Tony Tyler, director general and chief executive officer of the International Air Transport Association (Iata), a global industry trade body, says the European Union-Emission Trading Scheme is a regional programme, which cannot be imposed on the rest of ther world. In an interaction with reporters in New Delhi, Tyler says Europeans should withdraw the “objectionable” elements in the scheme in consultation with the International Civil Aviation Organisation. Edited excerpts.
What is Iata’s stand on the EU-Emission Trading Scheme (ETS)?
Iata is not against the emission trading schemes. We believe ETS is a good example of market-based measures which would help the industry in meeting challenging environmental goals in terms of meeting our carbon emission targets. It would increase our efficiency by 1.5 per cent every year between now and 2020 from net freeze of carbon emissions to carbon neutral growth by 2020 and eventually to hit the target of 50 per cent reduction in emission by 2050. The problem with the EU-ETS is it is a regional scheme the Europeans are seeking to impose on the rest of the world. India is prominent among countries objecting to it. What Europeans believe is a stepping stone in the global system is a roadblock for the industry. They should recognise that and find a way of withdrawing the objectionable elements. They should come to the International Civil Aviation Organisation for this.
I don’t think India is philosophically against market- based measures. India is fair in its opposition.
What are your objections to the Airports Economic Regulatory Authority’s decision to raise airport charges by 346 per cent of the Delhi airport? The raise comes after 10 years.
I don’t agree that the rate increase is justifiable because it’s happening after 10 years. Why should there have been a rate increase earlier when the improved facilities just came up some time back? Nowhere in the world we have seen such a steep raise.
We are not happy with the huge increase in costs and introduction of charges on passengers as that dampens demand. As I mentioned, there is a projection of dampening of five-seven per cent demand. The Delhi airport enjoys 30 per cent of the commercial revenue coming into the aeronautical side of the business and the rest goes to the airport operators without any form of regulatory consideration.
If the airport can enjoy returns of 16 per cent on the aeronautical assets, we consider that to be fair. At the same time, the airlines have the right to enjoy the benefits of the business that they are bringing to the airport. Airlines (operating in New Delhi) will have to shell out around $ 400 million because of this raise. This amounts to about 14 per cent of their profitability worldwide.
Do you think the financial fragility of airlines in India is compromising safety?
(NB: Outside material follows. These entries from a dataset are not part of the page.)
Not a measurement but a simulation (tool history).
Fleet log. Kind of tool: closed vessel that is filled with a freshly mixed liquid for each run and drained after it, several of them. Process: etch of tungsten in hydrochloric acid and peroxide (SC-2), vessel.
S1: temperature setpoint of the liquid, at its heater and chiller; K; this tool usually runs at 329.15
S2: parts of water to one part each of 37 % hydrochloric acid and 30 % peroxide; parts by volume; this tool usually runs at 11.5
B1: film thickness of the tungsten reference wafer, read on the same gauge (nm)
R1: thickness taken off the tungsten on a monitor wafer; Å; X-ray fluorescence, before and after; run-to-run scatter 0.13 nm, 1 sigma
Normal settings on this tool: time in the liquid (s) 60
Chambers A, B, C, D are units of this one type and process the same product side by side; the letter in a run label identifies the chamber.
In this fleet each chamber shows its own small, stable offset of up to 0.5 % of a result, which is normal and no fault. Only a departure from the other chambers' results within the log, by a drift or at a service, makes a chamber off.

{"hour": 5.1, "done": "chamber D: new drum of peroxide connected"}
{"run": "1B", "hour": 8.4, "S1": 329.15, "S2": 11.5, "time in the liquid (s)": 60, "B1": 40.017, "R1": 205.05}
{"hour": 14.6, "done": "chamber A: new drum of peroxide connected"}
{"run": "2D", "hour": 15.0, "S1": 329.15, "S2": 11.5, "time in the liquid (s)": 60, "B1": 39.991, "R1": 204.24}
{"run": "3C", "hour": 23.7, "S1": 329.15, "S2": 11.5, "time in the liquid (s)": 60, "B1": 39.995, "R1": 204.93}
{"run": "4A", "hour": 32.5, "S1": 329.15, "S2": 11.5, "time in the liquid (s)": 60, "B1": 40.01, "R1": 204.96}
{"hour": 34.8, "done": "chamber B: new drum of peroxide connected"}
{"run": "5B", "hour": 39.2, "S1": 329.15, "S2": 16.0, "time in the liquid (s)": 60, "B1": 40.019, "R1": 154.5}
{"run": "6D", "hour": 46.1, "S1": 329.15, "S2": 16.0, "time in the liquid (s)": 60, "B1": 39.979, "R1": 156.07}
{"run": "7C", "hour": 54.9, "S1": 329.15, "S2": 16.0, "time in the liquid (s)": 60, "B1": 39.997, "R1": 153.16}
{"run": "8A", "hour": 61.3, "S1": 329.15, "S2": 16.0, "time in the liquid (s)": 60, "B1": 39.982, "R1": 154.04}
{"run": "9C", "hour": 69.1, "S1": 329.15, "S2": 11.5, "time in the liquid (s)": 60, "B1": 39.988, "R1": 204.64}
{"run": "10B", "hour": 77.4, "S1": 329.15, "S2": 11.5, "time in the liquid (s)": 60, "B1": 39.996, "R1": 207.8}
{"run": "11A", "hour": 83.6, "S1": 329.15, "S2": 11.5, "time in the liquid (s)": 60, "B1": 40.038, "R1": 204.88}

I am sure that DGCA (aviation regulator Directorate General of Civil Aviation) is keeping a close eye on this and doing a good job. Safety is above everything else.
What has been the update on Kingfisher Airlines joining the domestic BSP (Billing and Settlement Plan, a system designed to facilitate the flow of data and funds between travel agencies and airlines)?
We are in dialogue with Kingfisher regarding this. Kingfisher would be reinstated in the domestic BSP after it signs the agreement. I can’t comment on the timeline.